The boy had finally fallen asleep.
I’m pretty sure the last time I read a Charles de Lint novel was before I started this blog, but Widdershins impressed me so much that from time to time I’d still check if I could find more of his in my libraries. The Painted Boy is clearly for younger audiences, providing a more accessible but less eerie, dream like and wonderful story (if those aren’t nostalgia goggles).
The Painted Boy from the title is Jay Li, a teenager that has a large dragon on his back (not tattooed) and is sent off to unfamiliar territory to finish his studies. Jay is part dragon, and will have to do something he won’t know until he’ll experience/see/know it.
Good thing (“”) he ends up in a town held hostage by different kinds of gangs. Of course he has to learn to become one with the dragon and his surroundings, but hey, all this was part of the learning curve, after all.
The magical elements add the necessary spice, else it would have been an oatmeal kind of story: okay for everyone, but nobody’s first pick.

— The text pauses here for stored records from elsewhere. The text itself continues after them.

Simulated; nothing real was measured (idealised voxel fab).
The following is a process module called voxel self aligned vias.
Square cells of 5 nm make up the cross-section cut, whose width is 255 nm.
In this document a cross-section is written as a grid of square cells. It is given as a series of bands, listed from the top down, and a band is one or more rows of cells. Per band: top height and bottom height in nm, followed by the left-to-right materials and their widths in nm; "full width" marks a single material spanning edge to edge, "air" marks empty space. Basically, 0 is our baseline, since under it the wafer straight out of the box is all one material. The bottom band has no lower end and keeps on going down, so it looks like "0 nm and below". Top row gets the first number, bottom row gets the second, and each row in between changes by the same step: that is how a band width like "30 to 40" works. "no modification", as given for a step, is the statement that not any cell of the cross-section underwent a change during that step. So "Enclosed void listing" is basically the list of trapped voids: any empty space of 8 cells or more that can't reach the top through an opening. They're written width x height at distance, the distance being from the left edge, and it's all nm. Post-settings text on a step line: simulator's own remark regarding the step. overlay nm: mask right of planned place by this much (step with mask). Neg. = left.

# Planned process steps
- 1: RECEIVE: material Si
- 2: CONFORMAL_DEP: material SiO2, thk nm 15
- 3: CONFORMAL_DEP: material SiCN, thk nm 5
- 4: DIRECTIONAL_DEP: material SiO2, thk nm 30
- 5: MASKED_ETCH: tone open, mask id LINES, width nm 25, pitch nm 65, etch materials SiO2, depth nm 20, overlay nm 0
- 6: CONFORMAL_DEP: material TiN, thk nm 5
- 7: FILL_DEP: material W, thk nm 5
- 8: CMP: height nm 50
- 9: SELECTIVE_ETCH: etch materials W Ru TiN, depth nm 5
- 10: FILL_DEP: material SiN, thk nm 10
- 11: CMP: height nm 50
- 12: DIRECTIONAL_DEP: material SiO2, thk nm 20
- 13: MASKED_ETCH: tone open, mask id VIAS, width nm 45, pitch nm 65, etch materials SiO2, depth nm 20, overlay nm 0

The Painted Boy, Charles De Lint, Viking 2010
APPEARANCE OF COUNT ALEXANDER ILYICH ROSTOV BEFORE THE EMERGENCY COMMITTEE OF THE PEOPLE’S COMMISSARIAT FOR INTERNAL AFFAIRS
This was a book like a sofa. I feel like I’ve used this compliment before, which means that I have to go start looking for a new comparison. But spacious, comfortable and easy to stay put in.
Count Alexander Ilyich Rostov is a Former Person in the Soviet Union, which basically means that he’s part of all that was awful before the enlightened bolsheviks showed up. Because he wrote an amazing, wonderful, beautiful poem, they can’t just depart him. Instead, they tell him he can’t ever again leave the hotel he’s been staying in (logical!).
And that’s where the book plays out, in a hotel. But luckily, not just any hotel. And the Count isn’t just any ordinary man. Time moves, people come and go, the Soviet changes, but the gentleman in Moscow is there.
I have yet to find a book involving Russia that doesn’t fascinate slash baffle me. This is one man’s story, this is a part of history. While being an appealing reason to sit down.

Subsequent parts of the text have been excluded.